Refactor document storage
The current way manuscripts and their versions (plus reviews, decisions etc) are stored in the DB is very inflexible and not well suited for storing document history or adding other types of document such as author proofing feedback. It also involves unnecessary duplication of code. I would like a more generic and flexible schema that permits different collections of documents and more fine-grained versioning:
- The
DocSet
is the top-level container: the thing that appears in the list on the Manuscripts page. - It contains multiple separate
Doc
s, which include different major versions of the manuscript/preprint, plus reviews, summaries, decisions and other related items. One of these is themainDoc
, usually the latest version of the manuscript/preprint. - We keep a set of
DocRelation
s that tell us e.g. doc B is a review of doc A, doc C is also a review of A, and doc D is a summary of B and C. Thecontext
can hold further information that may be of use for generating DOCMAPs etc. - A
Doc
has multipleDocVersion
s: these are not versions of record, but more fine-grained: the version I've just edited versus the version someone else edited 5 minutes ago. If I'm editing a document such as a review that I haven't yet submitted,isPendingSubmission
will be true, and this version will remain private to me. Until a first version has been submitted, the doc won't exist as far as the client is concerned. - The JSON
data
in theDocVersion
will contain everything we currently store inmanuscript.meta
andmanuscript.submission
. We'll just keep a very basic title at theDocSet
level for convenience.
For versioning, I'm thinking we should create a new version each time edits are made by a user who is different to the previous user who edited, or if 5 minutes have elapsed since the previous edit (and isPendingSubmission
isn't true).
Refactoring steps
- (optional) We would benefit from more extensive integration tests covering the full standard workflows.

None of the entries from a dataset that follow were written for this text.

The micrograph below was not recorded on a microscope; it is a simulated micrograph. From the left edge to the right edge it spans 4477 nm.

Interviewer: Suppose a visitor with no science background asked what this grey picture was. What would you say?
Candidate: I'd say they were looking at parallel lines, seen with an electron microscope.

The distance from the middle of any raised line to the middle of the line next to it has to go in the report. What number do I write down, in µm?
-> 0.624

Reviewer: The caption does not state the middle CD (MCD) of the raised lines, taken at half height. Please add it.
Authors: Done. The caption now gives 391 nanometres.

- Make the submission form work the same as the decision and review forms: all form data to be stored in the
submission
object, andSupplementaryFiles
andVisualAbstract
fields store file references within the form data. - I propose creating the graphql API for this structure before we change the database schema: it will obtain data from the existing schema and restructure it to mimic the new schema. We can keep both old and new APIs running in parallel and gradually port client code to use the new structure.
- Once the old API is completely phased out, we can refactor the back-end and DB.
Benefits
- Submissions, reviews and decisions are treated the same, meaning we need only a single set of code to deal with all of these.
- New artifacts/document types, such as author proofing feedback, will be very easy to add.
- Publishing can become much simpler and more flexible, using simple mappings rather than specialised code to publish the various artifacts.
- Helps rationalise the confusing and error-prone system of manuscript versioning we currently have. Querying to get a doc will always return the most recent version, while prior versions of record can be obtained with a subquery.
- It distinguishes between submitted and unsubmitted data. With decisions and submissions we do this very poorly.
- It keeps all version information needed for auditing, diffing and rollback.
- Simplifies production of rich DOCMAPs.